Ion beam sputter deposition continues to be a force in the optical thin film industry.
Written by: Denton Vacuum, LLC
Ion beam sputter deposition is similar in the way that magnetron sputter systems perform. Both of them use a target of coating material and a stream of highly charged ions to sputter material from the target. In an ion beam sputtering system, you can expect to see the ion gun direct a stream of ions to the target at a specific angle, causing the metal atoms to be knocked off. The sputtered material will then deposit onto the substrates – which are typically rotated in specially manufactured system. Through the monitor system, one can depict the film’s thickness. Furthermore, in ion beam sputter deposition, the working gas and the reactive gases are combined within the ion gun so that the atoms are sputtered and oxidized at the same time.

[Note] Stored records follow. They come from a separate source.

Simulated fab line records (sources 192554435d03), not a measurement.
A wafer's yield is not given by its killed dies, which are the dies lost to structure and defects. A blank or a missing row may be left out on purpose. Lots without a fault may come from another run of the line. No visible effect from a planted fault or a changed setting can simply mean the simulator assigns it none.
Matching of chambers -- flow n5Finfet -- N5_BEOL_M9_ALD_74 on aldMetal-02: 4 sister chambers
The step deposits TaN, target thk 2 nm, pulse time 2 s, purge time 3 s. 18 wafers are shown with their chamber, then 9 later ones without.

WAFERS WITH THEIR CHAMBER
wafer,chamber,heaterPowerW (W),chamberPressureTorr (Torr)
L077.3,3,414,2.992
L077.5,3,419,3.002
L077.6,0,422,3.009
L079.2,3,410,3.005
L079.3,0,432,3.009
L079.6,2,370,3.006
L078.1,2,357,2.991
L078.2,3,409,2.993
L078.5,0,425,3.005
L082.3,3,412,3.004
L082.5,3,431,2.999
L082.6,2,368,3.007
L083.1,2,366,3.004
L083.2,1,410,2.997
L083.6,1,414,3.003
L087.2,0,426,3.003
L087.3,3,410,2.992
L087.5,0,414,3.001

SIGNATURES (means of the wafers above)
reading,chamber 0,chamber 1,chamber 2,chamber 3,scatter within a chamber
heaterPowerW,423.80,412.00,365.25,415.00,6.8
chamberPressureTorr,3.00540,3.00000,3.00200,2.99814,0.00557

When performing ion beam etching, note that this method can produce some of the lowest loss thin films. Typical scatter losses are measured in the lower ends per million. These low rates allow them to be suite for high power lasers, reflective coatings, and deep UV applications.
The variety of uses that ion beam allows for makes this one of the more versatile options. The system monitors will also allow ion beam sputter to produce precise, dense, and durable coatings with little to no wet-to-dry shift. It may not have the quickest deposition rate or be lacking when it comes to high volume production, but, ion beam sputter is one of the most versatile and effective optical coating systems available.
Advantages: IBS can produce some of the lowest-loss thin films. Typical absorption and scatter losses are measured in low parts per million. This low scatter and absorption make them well suited for high-power laser, ultrahigh-reflectance coating, R >99.99 percent and deep-UV applications. The system monitor allows IBS to produce extremely precise, ultradense and durable coatings with no wet-to-dry shift.
Disadvantages: IBS systems have a very slow deposition rate. An antireflection coating in the visible takes many hours, making it less than ideal for high-volume production. The load and maximum sizes of a substrate that can be coated are small. Typical systems can coat substrates up to several inches in diameter. IBS coatings have very high residual stress. A relatively thick, high reflector deposited onto a thin substrate causes a substrate to deform. IBS, as with ebeam, is a line-of-sight deposition technology, making it difficult to coat shaped optics uniformly.